My friend Jason Kovacs at the ABBA Fund had a great post about creating a "culture" of adoption in your church... not just creating a ministry...
Many of these churches are asking how they can serve the fatherless most effectively?
The best advice I can give is to not simply start an orphan care/adoption “ministry” but aim to see an orphan care/adoption culture established. What do I mean by that? It may be semantics but I see a difference that has great implications:Ministry tends be an optional program that a small group of interested individuals can take part in.
Culture is something that the whole church community takes part in by virtue of being part of the church.
Ministry does not necessitate the involvement or the vision casting of the church leadership.
Culture will be sustained by the preaching of the gospel and the particular ways it is worked out.
Ministry is not always clearly connected to the mission of the church.
Culture is a means to work out the mission of the church.
Think of these statements in regards to other “ministries” that we find in our churches – evangelism, prayer, mercy. The extent to which these gospel-activities are seen as “ministries” or “programs”, as they so often are, they often struggle. I find churches that are most effective at evangelism are those churches that see evangelism as a non-negotiable for every member and have created a culture in which every member by virtue of their involvement in the church community is caught up into the activity of reaching the lost. I think the same ought to be true for orphan care/adoption.

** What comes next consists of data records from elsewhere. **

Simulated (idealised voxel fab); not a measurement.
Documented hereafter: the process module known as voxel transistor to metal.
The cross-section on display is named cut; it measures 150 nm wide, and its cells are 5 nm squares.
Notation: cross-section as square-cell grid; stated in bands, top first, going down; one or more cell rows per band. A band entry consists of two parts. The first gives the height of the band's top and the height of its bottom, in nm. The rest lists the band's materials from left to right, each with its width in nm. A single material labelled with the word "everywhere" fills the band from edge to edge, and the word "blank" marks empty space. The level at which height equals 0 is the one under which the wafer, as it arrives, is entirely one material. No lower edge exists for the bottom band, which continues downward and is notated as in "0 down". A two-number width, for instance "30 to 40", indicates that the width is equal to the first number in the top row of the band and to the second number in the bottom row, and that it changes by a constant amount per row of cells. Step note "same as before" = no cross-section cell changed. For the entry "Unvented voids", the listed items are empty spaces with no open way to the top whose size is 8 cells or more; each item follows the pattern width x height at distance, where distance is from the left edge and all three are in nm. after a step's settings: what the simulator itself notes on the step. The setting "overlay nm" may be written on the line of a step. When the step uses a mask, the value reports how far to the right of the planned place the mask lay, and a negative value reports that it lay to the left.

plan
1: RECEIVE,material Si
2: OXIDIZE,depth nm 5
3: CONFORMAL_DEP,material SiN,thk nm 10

The greatest thing you can do to establish a culture of adoption/orphan care in your church is to be gripped by the reality that God has adopted us as His children. The church is God’s great trans-racial adoptive family. As the gospel takes root in our hearts and we recognize that adoption is central to the heart and mission of God it also becomes something we care about. We will naturally begin to reflect our vertical adoption in our horizontal efforts. This is the foundation for creating a culture that believes that every Christian is called to care for the fatherless in some way.Not everyone is called to adopt but everyone is called to do something.
The question for each Christian and each church is not “Should I care for orphans?”
The question is “How can I care for orphans?”